The University Record, September 16, 1998

Virtual tour, words of wisdom greet new graduate students

By Jane R. Elgass

Following a few words of wisdom-"'Michigan time' is 10 minutes after the hour. Always take the stairs in the Rackham Building. It's good for your health and heart."-new graduate studetns were welcomed to campus last week with a virtual tour of the individuals who will sometime over the next few years become dear to their heart.

Earl Lewis, dean of the Horace H. Rackham School of Graduate Studies, welcomed a standing-room-only audience in Rackham Amphitheater, advising the students that they are embarking on a course of self-discovery that will include challenges, pleasure and deep despair and that also will change the way they think.

"Your time here," Lewis said, will be "exciting, rewarding, scary." And while he and the rest of the 65 Graduate School staff members are here to "make it possible for your to succeed, we only want you to be graduate students for a few years, not attain tenure."

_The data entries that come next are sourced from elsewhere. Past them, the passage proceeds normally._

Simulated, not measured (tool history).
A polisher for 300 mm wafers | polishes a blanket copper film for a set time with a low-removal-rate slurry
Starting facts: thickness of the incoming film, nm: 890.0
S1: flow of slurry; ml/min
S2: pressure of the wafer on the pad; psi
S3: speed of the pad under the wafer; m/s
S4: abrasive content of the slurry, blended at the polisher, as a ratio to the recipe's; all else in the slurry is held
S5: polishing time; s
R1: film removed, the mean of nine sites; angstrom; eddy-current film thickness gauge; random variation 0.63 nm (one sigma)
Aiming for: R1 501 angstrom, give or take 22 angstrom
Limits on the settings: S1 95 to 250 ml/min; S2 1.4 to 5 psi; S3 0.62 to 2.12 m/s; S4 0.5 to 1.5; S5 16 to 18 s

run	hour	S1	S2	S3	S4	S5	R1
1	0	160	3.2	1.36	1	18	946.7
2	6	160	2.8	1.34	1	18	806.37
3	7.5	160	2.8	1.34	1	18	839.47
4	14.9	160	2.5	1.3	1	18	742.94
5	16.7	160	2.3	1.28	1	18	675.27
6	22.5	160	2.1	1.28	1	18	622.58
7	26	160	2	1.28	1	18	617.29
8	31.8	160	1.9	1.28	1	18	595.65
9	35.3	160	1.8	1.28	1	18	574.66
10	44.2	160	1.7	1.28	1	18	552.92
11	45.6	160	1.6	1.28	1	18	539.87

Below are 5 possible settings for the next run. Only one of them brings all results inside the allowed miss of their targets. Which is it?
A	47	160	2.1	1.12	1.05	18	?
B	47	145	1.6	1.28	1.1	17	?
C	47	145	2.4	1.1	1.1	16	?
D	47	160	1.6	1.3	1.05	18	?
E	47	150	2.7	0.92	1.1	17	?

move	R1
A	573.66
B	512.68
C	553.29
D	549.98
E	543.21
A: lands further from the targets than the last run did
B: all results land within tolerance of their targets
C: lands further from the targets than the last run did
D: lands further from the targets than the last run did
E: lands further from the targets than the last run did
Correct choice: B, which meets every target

Detailing the makeup of the approximately 1,600 new students, Lewis noted that education takes place everywhere on the campus and in the community, and encouraged the Amphitheater audience to "embrace differences and diversity."

Bits of wisdom and advice were offered throughout the "virtual tour," which along the way highlighted all of the Graduate School's offices and the individuals who staff them, as well as some of the Rackham Building's elegant offerings. These include the "quietest study rooms on campus," a statistics lab, alcoves converted into classroom space that will host interdisciplinary seminars and an area being converted into a lounge "where people can talk to one another."

The Rackham Building, the result of a 1938 gift to the University, was "designed for you to claim it," Lewis explained. "Get to know it. You have an oasis on campus."

A look at our new graduate students

They number approximately 1,600 selected out of 12,000 who applied for admission. They join 8,000 already on campus.

They average 25 years of age, with the youngest 19 and the oldest 57.

There's an almost equal split among women (44 percent) and men (56 percent).

They come from every state in the country, except Idaho and North and South Dakota, and from 70 countries.